Are rising Treasury yields here to stay?
10-year yields have climbed back above the 3.00% level yesterday and continues to trade higher on the day now at 3.06%. That's the highest level yields have traded in four months.
Back in May when yields climbed above the 3.00% level, it quickly fell as the Fed reiterated slower pace of rate hikes and geopolitical tensions continue to linger setting a more risk off mood in markets.
But this time around, yields are rising despite trade tensions between US and China escalating. That argues a case that we may see a more sustained upside in yields to come towards the end of the year. So, how exactly does this impact currencies?
Although the recent rise in yields is a bit convoluted as it also correlates with a move lower in the dollar, higher yields by right should actually help provide tailwind for the greenback. But again, trading is all about expectations.

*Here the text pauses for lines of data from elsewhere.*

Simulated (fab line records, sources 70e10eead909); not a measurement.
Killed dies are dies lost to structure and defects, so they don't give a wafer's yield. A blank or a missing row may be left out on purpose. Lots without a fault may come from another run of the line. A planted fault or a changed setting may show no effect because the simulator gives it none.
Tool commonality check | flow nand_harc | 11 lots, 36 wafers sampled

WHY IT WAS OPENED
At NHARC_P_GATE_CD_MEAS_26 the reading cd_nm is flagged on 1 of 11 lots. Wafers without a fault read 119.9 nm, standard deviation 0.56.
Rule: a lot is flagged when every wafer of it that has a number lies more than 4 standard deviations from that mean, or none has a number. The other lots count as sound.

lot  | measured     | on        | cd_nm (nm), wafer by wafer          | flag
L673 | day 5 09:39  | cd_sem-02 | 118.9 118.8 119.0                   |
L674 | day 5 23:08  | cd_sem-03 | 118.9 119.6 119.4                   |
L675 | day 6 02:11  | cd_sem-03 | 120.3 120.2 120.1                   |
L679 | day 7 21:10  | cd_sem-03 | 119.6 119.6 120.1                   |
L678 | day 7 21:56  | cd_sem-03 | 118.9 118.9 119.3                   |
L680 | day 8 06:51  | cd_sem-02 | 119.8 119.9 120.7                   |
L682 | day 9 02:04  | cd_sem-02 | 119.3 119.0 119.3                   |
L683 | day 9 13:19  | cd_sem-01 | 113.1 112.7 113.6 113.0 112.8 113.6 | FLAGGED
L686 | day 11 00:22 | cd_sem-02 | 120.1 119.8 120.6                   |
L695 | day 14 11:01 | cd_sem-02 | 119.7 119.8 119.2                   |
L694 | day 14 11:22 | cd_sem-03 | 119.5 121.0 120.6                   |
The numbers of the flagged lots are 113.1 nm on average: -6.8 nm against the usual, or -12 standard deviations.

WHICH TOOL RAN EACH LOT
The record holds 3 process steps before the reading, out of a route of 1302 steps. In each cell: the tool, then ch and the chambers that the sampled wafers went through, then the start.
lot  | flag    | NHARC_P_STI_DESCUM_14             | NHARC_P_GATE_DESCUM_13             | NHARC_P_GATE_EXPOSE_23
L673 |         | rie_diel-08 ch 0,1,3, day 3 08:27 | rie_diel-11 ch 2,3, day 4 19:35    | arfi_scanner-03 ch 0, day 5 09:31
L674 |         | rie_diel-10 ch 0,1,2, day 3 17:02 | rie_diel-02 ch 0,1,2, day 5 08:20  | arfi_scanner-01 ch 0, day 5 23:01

In late January to early February, markets were even freaking out about the prospect of higher yields and we weren't even trading close to 3.00% at the time. Equities sold off heavily and the dollar and yen benefited from the rout in Treasuries.
And in mid-to-late April, rising yields towards the 3.00% provided the spark needed for the dollar to embark on its bullish run that we have seen for most of 2018. However, in May, even as yields rose to 3.12%, markets were less perturbed as there was plenty of time to digest the move higher that was anticipated since February.
Fast forward to now, and that is exactly the same reaction we are getting. We're trading back to levels seen in May so this is nothing new for markets - yet. Equities are still gaining today as market sentiment has improved while the dollar continues to lag behind as key technical levels are called into question (EUR/USD, GBP/USD, DXY).
The greenback may not get any support from yields now but if there is a sustained break to the upside and when we start entering more unfamiliar territory (if yields break above year's highs, it would be highest since 2011) it argues for a stronger dollar when the time comes. I reckon it could take a move towards 3.25% for that to happen.
The only real threat to all of this is the Fed deciding to pause its tightening cycle or drop any hints of that possibility. That will ultimately undo a substantial amount of the moves that we have seen in both the dollar and yields this year.